The answer to that question begins with this: who in Indonesia wants to confront Jihadism’s real roots: the Islamist Salafi ideology? Is there a sufficient political coalition across the land which would back an all out campaign? A large group of legislators, members of the cabinet, intellectuals, journalists, officers and political parties that can articulate an anti-Jihadist agenda? Is there a plan regarding the alternatives to the madrassas? Is there enough media ready to engage? So far, these questions need to be answered by the Indonesian experts so that a geopolitical design is put together.

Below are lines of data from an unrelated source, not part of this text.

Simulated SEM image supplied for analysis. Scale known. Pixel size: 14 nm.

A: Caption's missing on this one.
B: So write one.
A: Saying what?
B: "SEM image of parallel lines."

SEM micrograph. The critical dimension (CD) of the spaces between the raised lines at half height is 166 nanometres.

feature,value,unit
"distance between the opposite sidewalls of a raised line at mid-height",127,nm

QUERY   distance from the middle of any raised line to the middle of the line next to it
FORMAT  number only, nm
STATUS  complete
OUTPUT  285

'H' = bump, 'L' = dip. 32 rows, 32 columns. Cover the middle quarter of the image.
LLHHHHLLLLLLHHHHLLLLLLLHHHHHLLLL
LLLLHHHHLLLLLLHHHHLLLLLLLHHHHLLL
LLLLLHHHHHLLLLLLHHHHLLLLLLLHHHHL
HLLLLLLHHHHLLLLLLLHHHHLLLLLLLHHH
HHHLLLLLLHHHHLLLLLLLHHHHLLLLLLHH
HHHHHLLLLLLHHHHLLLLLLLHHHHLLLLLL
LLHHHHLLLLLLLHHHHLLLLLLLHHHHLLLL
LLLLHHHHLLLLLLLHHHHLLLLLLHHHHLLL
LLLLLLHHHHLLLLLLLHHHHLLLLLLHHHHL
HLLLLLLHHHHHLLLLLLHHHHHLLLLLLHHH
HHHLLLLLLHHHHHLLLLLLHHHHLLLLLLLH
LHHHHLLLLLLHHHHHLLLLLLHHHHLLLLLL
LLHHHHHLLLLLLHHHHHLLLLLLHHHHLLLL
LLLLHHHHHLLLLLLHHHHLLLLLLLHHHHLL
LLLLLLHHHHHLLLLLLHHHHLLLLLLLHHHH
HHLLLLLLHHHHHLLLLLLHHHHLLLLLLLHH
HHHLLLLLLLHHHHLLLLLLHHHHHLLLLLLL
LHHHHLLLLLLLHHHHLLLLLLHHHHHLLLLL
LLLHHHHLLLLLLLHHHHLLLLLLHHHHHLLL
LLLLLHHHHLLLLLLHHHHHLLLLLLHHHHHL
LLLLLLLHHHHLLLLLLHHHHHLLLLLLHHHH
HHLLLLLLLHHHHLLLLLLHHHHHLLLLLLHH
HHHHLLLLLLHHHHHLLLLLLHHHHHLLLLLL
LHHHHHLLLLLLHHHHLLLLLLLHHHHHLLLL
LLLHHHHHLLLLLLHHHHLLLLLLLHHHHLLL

Cochran: I appreciate the wise observations here that there must be a greater appreciation of the ties between the local elites and the international jihadists, and a greater effort to supplant those ties with “a norm and an ethic in society against politico-religiously inspired and instigated violence” (quoting Dr. Gunaratna). The long-term challenge in Indonesia, as it is wherever the jihadists appear, is to attract local populations to a non-violent and tolerant Islamic cultural which promises personal fulfillment. The jihadists’ social activism must be matched and exceeded by moderate Islamic clerics, businessmen, and government.
One of the most disappointing aspects of the current worldwide conflict is that the decades of experience of Muslims in the U.S., which has been marked by assimilation and peaceful relations with non-Muslims, is never reported overseas. The very culture that my colleagues suggest as necessary in Islamic countries already exists here – there are no pillaged mosques, no Muslims assaulted in the streets for their faith, and no flood of legal cases for discrimination against Muslims in hiring or in business.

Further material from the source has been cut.